Shares of National Thermal Power Corporation (NTPC) rose on May 27 as brokerages kept their positive ratings on the stock, despite the company reporting earnings below expectations for the quarter ending March 2024.
Morgan Stanley maintained its ‘overweight’ rating on NTPC, setting a target price of Rs 390 per share. The brokerage pointed out that NTPC’s recent earnings fell short mainly due to fixed cost under-recoveries and lower profit contributions from subsidiaries.
Despite the earnings miss, NTPC has a strong renewable energy (RE) portfolio of 23.2 GW. Morgan Stanley noted that there is speculation about a potential RE IPO, possibly by October or November 2024.
At 9:18 am, NTPC shares were trading about 1% higher at Rs 378.40 on the National Stock Exchange (NSE).
NTPC, India’s largest integrated power utility, saw its consolidated net profit for Q4FY24 jump 33% year-on-year due to higher power demand from the intense heat in the country. The company’s revenue from operations also rose over 7% year-on-year in the March quarter, with increases in both power generation and coal production.
Nuvama Institutional Equities analysts highlighted NTPC as a unique investment in thermal demand and the transition to renewable energy, supported by its size and profitability. While thermal power remains crucial, future capacity additions are focused on renewable energy, targeting 6 GW per year.
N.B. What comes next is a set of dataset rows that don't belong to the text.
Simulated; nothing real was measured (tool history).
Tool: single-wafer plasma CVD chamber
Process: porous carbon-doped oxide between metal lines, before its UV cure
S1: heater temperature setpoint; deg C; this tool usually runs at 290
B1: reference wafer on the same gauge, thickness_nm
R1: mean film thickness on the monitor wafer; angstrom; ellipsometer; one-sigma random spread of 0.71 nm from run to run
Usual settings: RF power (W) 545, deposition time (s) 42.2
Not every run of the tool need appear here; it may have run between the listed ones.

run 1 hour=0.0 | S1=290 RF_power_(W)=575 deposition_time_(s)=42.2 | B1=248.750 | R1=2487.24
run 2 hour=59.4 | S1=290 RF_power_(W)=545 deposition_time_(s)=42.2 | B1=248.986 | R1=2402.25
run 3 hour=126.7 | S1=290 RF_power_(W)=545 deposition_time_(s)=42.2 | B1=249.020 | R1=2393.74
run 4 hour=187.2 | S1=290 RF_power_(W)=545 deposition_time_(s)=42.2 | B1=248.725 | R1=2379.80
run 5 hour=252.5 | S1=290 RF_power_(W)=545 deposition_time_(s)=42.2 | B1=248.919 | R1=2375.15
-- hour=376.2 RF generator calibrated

Nuvama noted that NTPC’s current operational capacity is mostly under a regulated model, allowing it to pass on cost increases and limit profitability impacts. They expect NTPC’s thermal profitability to improve due to:
- No significant fuel-based under-recoveries
- Improving plant load factors (PLFs)
- Accelerated project commissioning
- Higher incentives
NTPC’s focus on renewable energy benefits from its ability to blend RE with thermal plants, ready access to human and financial resources, and a risk framework that protects against downsides. The company is also transitioning towards decarbonizing industries and mobility, beyond just renewable energy.
NTPC earns regulated returns on equity (RoEs) of 18-19% on invested equity, including incentives. For RE projects, which are based on competitive bidding, NTPC enjoys a lower cost of debt compared to private sector peers, enabling higher internal rates of return (IRRs) despite competitive tariffs.
With NTPC’s 25% share in India’s power generation and the country’s plan to add 30-40 GW of RE annually, Nuvama believes NTPC can maintain its market share without needing external equity.
Nuvama maintained its ‘buy’ rating on NTPC stock and raised the target price to Rs 435 from Rs 367.
Key Risks for NTPC:
- Project Delays: Delays in executing pipeline projects could negatively impact earnings and valuations.
- SEB Delays: NTPC earns a surcharge on overdue payments from state electricity boards (SEBs). However, if the SEBs’ financial health worsens, there could be a risk of future waivers, although Nuvama sees this as unlikely.
- Fuel Supplies: Non-availability of fuel could affect performance, leading to higher-than-expected fixed cost under-recoveries and impacting RoEs, potentially lowering the regulated returns of 15.5% expected from 2024-29.